At what age should I move my chicks outside to the coop? and when can I start giving them grit?
Grit should be offered when/if you start feeding anything other than commercial poultry ration (ie starter/grower). The starter/grower is designed to be water soluble, so it digests without grit - any other foods (including scratch grains) are going to require the addition of grit so that the digestive system of your birds can work properly by employing the grinding action the grit assists with.
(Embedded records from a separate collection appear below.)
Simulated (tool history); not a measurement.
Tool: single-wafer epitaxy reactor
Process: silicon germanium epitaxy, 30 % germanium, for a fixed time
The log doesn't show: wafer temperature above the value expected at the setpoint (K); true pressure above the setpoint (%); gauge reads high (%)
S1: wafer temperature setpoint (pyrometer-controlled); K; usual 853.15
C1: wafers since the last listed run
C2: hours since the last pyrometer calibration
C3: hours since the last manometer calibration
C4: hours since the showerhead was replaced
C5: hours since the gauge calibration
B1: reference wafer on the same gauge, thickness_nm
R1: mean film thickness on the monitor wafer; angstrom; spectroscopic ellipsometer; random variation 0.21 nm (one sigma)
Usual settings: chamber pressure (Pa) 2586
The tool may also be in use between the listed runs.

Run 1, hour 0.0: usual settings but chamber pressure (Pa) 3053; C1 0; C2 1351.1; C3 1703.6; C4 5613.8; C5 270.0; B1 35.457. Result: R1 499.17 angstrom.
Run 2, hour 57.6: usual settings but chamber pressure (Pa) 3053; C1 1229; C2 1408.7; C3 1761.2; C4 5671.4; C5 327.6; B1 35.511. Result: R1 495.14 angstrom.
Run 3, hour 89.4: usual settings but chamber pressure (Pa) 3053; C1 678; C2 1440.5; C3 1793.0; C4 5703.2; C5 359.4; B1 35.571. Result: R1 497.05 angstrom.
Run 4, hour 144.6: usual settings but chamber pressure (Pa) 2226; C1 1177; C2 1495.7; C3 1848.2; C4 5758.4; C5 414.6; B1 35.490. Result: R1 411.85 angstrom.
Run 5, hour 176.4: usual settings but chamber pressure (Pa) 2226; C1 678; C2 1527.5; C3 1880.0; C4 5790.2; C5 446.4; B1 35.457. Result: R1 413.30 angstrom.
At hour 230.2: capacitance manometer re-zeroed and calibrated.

Moving your birds out will depend on a few factors - is the coop wired with electric that will allow for using supplemental heat in the coop? Are there other, older, birds already in the coop that the chicks will be integrating with? How many birds are there? If there are no other birds to integrate with, the chicks can move outside once they are fully feathered and able to maintain their own body temperature without needing supplemental heat - the actual age can vary by a week or more, so it's best to evaluate your birds vs. relying on a calendar. Our last batch moved out at 5 weeks to an unwired coop. I had weaned them off the supplemental heat in the week prior and they went to a draft free coop in temperatures in the 50-60's, within the week we had a cold snap - complete with snow storm and sub-freezing temperatures - the birds were as active and healthy as ever. There were sufficient numbers of them to keep each other more than toasty when they piled up to sleep at night.
My experience mirrors Ol Grey Mare's. I don't use supplemental heat out in the coop, although with that said my newest batch of chicks are out there with a heating pad cave. They are just 1 and 2 weeks old, though, and in a pen in the run which keeps them away from the Bigs, but they can still see each other.
My first batch of chicks went out when they were mostly feathered, at 5.5 weeks, which was about 2 weeks longer than I wanted to keep them in the house. I also weaned them off the lamp for about a week before moving day. The daytime temps were in the 40s, and at night it was in the 20s. I had initially put a heat lamp out there for them, but at night when I checked on them they weren't even near it - they were snuggled down in the litter doing a great job of taking care of themselves. Same story the second night, so I took the light out, and that night it snowed. Our last snowfall was June 6th, and the chicks had been out since April 1st. Now, if you do the math, that means that by the time it quit snowing here they were around 12 weeks or so. If I'd kept them in until after that last snowfall I'd have gone crazy!
Broodies do a great job of taking care of their chicks. But I've yet to see one who could completely cover and warm 10 - 20 four to five week old chicks, and yet those chicks grow up just fine.